Q&A: Impersonator Kenny Metcalf on What it's Like to Bring a Legend to Life

Down to the very last rhinestone on a perfectly recreated jacket, when Kenny Metcalf and The Early Years Band is on stage audiences swear they're being serenaded by Elton John himself. Having performed Elton John hits across the country to sold-out shows and earning the endorsements of Mark Cuban, Ryan Seacrest and John's original producer and lead guitarist Caleb Quaye, the California native has made a name for himself as the best Elton John impersonator in the business.
He attributes that success to a variety of things, but attention to detail is certainly front and center. Now, in the middle of Pride season on Saturday, June 15, Metcalf and the band will make their way to The Emerald Theatre in Mount Clemens to play the hits of the legendary LGBTQ icon. BTL caught up with Metcalf via phone in advance of the show to learn more about his process of turning into John, how he got his start and what it takes to successfully imitate a musical great.

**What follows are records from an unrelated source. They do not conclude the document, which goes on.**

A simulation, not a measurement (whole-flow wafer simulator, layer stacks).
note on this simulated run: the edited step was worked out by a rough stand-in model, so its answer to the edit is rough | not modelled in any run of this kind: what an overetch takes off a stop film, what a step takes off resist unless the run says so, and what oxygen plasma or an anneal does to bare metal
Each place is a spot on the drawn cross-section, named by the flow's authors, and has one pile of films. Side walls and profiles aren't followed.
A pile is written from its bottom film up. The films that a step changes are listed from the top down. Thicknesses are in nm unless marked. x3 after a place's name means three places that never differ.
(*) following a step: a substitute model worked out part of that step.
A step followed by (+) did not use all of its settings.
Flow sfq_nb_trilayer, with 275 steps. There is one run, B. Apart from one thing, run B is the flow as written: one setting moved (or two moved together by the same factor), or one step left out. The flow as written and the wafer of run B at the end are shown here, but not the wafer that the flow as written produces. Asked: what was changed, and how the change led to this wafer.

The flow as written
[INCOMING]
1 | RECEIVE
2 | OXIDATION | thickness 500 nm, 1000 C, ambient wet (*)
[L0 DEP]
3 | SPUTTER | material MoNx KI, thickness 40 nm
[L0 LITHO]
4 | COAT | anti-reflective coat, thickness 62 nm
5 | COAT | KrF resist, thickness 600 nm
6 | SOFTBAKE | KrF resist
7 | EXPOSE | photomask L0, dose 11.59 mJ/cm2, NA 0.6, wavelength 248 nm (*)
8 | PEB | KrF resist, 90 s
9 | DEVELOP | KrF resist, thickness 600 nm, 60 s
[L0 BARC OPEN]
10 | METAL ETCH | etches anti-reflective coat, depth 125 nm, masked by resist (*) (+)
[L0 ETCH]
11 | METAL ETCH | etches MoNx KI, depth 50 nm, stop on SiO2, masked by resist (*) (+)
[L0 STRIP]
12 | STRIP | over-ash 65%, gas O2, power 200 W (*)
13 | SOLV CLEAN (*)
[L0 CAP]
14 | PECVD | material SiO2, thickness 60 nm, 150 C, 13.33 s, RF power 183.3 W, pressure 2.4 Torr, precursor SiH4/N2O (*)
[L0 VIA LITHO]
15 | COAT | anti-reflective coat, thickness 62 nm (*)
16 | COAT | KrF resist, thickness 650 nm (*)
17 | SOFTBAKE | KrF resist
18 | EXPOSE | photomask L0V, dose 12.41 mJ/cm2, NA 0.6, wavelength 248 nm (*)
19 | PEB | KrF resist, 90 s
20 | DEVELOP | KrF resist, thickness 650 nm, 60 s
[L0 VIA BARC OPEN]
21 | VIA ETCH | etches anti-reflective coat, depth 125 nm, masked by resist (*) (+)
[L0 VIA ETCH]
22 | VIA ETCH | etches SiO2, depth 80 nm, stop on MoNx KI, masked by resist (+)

Elton John is undeniably a musical icon, but what was it that made you fall in love with his music and decide to dedicate a tribute act?
I started playing drums at age 6 and in high school one day a guy walked into the drama room, he was a junior classman, and started playing "Benny and the Jets" and every girl went around that piano and started singing with him. I looked at my best friend and I said, "I've never had that effect on a girl playing drums." Because you couldn't serenade a girl over a drum set, you just can't. So, my mom had just bought a piano and I went home and taught myself to play "Benny and the Jets." And I kept going at it, and by the time I was out of high school I had a band. I ended up getting married in 1980 and I put the band aside. I was still playing — always a musician — but I was raising my family.

What made you get into the tribute scene?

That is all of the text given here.